The app works via mobile data as well as wifi, so you can control your heating system from anywhere in the world. Granted, with presence detection you shouldn’t need to, so that may fall into the ‘cool trick to demonstrate to your mates in the bar’ category.
In the box
Tado arrived in an impressively small cardboard box. Inside were three small white plastic boxes: an electronic thermostat, a solar-powered temperature sensor and a wifi gateway to connect to your router. All three devices talk to each other via wifi. There was also a short Ethernet cable to connect the gateway, a USB power lead for it and a few other bits & pieces for the installation.
Update: Tado now has a new thermostat with a subtle temperature display, and the ability to adjust the temperature from the thermostat itself:
Tado offers two options for installation. You can either pay for a Tado engineer to install it, or do it yourself. Installation complexity depends on the system you have: if you have a non-combi system, I recommend professional installation. I have the DIY skills of a left-handed cat, so I let Tado do it, which took around 40 minutes.
Tado asked me to plug in the wireless gateway box before the installer arrived, and check I got two solid lights – for router and Internet. Once the engineer arrived, he switched off my boiler and heating system power supply, removed the old thermostat from the wall and wired-up the Tado box. The video above shows you what’s involved, and the setup stage (below) walks you through it. Finally, I set my existing programmable timer to ‘always on’ as Tado would be taking over its duties.
There’s a slightly different setup if you don’t have an existing wall thermostat.
Initial setup is done on the web. The box contained a card with a username and password (both of which can be changed once you’re logged-in), and you connect to www.tado.com/login. Once there, I was guided through the steps needed to install and configure the system. As the engineer had done the installation, mostly I was just hitting the Next button.

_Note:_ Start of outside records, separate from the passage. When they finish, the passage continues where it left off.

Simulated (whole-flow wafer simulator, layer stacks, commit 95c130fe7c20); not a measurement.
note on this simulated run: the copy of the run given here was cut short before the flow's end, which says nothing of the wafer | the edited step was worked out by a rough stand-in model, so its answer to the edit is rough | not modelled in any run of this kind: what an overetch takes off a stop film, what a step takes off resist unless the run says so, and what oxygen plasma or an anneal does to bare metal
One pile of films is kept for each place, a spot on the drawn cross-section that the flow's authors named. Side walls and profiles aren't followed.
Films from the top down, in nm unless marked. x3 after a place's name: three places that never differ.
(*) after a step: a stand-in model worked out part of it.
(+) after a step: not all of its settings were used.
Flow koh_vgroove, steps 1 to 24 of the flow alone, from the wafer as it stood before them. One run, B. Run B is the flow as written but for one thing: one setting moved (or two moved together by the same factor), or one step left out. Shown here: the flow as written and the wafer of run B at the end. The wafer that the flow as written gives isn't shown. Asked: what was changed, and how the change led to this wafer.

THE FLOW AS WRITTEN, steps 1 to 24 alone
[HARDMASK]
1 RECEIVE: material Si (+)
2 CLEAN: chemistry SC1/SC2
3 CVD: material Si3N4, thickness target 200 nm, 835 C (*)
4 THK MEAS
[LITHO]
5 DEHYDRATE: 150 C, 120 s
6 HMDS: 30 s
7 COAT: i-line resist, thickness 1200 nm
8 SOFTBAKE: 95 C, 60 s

I also clicked the Account tab and changed both username and password, as the Tado-supplied ones were far from memorable. The system is reasonably secure in that additional users can only be added whilst in your home (more on this in a moment), but given that I have the sort of friends who would find it amusing to add themselves when visiting and turn the heating down or up remotely later, I set a strong password …
Once you’ve done the web bit, you can download the app and go into the settings. There are three things you need to set to get started.
First, normal and night-time temperatures. Europe measures temperatures in celcius, so the temperatures might look unfamiliar to Americans. What I have set here is the equivalent of 70F as the normal temperature and 60F overnight.
Second, what Tado calls Comfort Setting. If you want your home fully up to temperature by the time you arrive home in the evening, you set the slider all the way to Comfort. If you are happy for it to ramp up after you arrive, set it to Savings. There’s also a compromise setting in the middle.
Finally, you set the programmable timer in much the same way you would with your physical one: telling the system what time to switch on and off. You have the choice of the same schedule every day, separate weekday and weekend schedules, or individual schedules for every single day. I work from home so set a single schedule.
Using the app
This is the home screen. Here, I’m within normal hours, so the screen is orange. It displays the current temperature, the target temperature and an up arrow to indicate that is heating up the home. Finally, it shows that two of us are home.
Others in your household need to download the app to be recognised. You give them the login details, and they will then be logged as additional residents. You can allow guests to register, as you have the ability to remove registered users from the web app afterwards.
I set the system to go into night mode at 00:30. Sure enough, at that time the app screen turned blue and the temperature started dropping to my preset night temperature.
The first evening, I started seeing some very odd behaviour. Tado switched the heating off and on seemingly randomly. Once it switched off while it was a full two degrees below my target temperature, then switched it back on around 20 minutes later, then switched it off again when it was 1.8 degrees below.
After a while, though, it settled down, and I guessed it was learning how long my home takes to heat up and cool down, and the ‘lag factor’ – how long the air temperature continues to increase after the heating goes off. Tado confirmed this when I spoke with them.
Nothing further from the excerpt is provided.